Subject: problem with wd.c
To: None <tech-kern@NetBSD.ORG>
From: Brett Lymn <blymn@awadi.com.AU>
List: tech-kern
Date: 08/13/1995 22:45:07
Folks,
        Whilst doing something really perverse I think I came across a
possible problem in wd.c.  I have a challenge to lift some data off an
ESDI disk that has had some sectors scrunged when a rodent decided the
contoller card was a good place to pee - the people who want the data
will _give_ me the computer and all this bits if I can get the data
off this disk.  OK, fine I can cope with the challenge (I think ;-)

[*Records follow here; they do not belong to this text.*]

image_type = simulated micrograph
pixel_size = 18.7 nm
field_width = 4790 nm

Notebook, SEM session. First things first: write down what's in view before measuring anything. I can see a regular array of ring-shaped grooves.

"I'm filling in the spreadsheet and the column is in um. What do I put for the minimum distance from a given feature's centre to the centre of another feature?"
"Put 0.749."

I whacked the disk into my machine as the second disk and got the
kernel talking to it.  I tried dd'ing off the disk which worked for a
while but when it got to one of the dud sectors I got the follwing
error message repeatedly:

lost interrupt status 59<rdy,seekdone,drq,err> error 10<no_id>

I was not surprised about the message but my machine never came back -
it was stuck in a loop continuously retrying the read on the sector.
After a bit of probing it looks like the sc_errors was just
incremented to 1 and got no further.  I added some code that counted
the number of bad interrupts and kicked out a EIO when it exceeded a
limit and my machine came back to life.  I think it would be valuable
to have this in the driver..

Whilst on the wd driver, where are the numbers for the attach
parameters of the drive coming from?  The numbers I am seeing from the
attach do not agree with the numbers given to me by the BIOS format
program, it looks like the wd driver is out by a sector or two on this
particular drive.  I am not sure if the controller is lying or what
but I need to be sure as the data on the disk is a foreign file system
(an Interactive Unix FS) that I want to peel this data off, reformat
the drive and then stick the data back on - hopefully Interactive's
fsck will then be able to fix the fs damage done by the rodent, so I
have to be certain I get all the sectors in the right places.

Also, for a long time I have been having problems (unrelated to my
challenge...) with NMI's occuring during intensive use of the SCSI
bus.  I have fiddled my aha1542.c to change the bus on and off times
to the opposite of what they were and this seems to have improved the
situation immeasurably.  What I would like to know is how far can I go
with these numbers?  I know my scsi performance will probably suffer
but NMI's have a far more dramatic impact!

For those who have not guessed this is all on a 486DX running NetBSD 1.0

-- 
Brett Lymn, Computer Systems Administrator, AWA Defence Industries
===============================================================================
"It's fifteen hundred miles to Ankh-Morpork" he said.  "We've got
three hundred and sixty three elephants, fifty carts of forage, the
monsoon's about to break and we're wearing ... we're wearing ... sort
of things, like glass, only dark... dark glass things on our eyes..."
        - Terry Pratchett "Moving Pictures".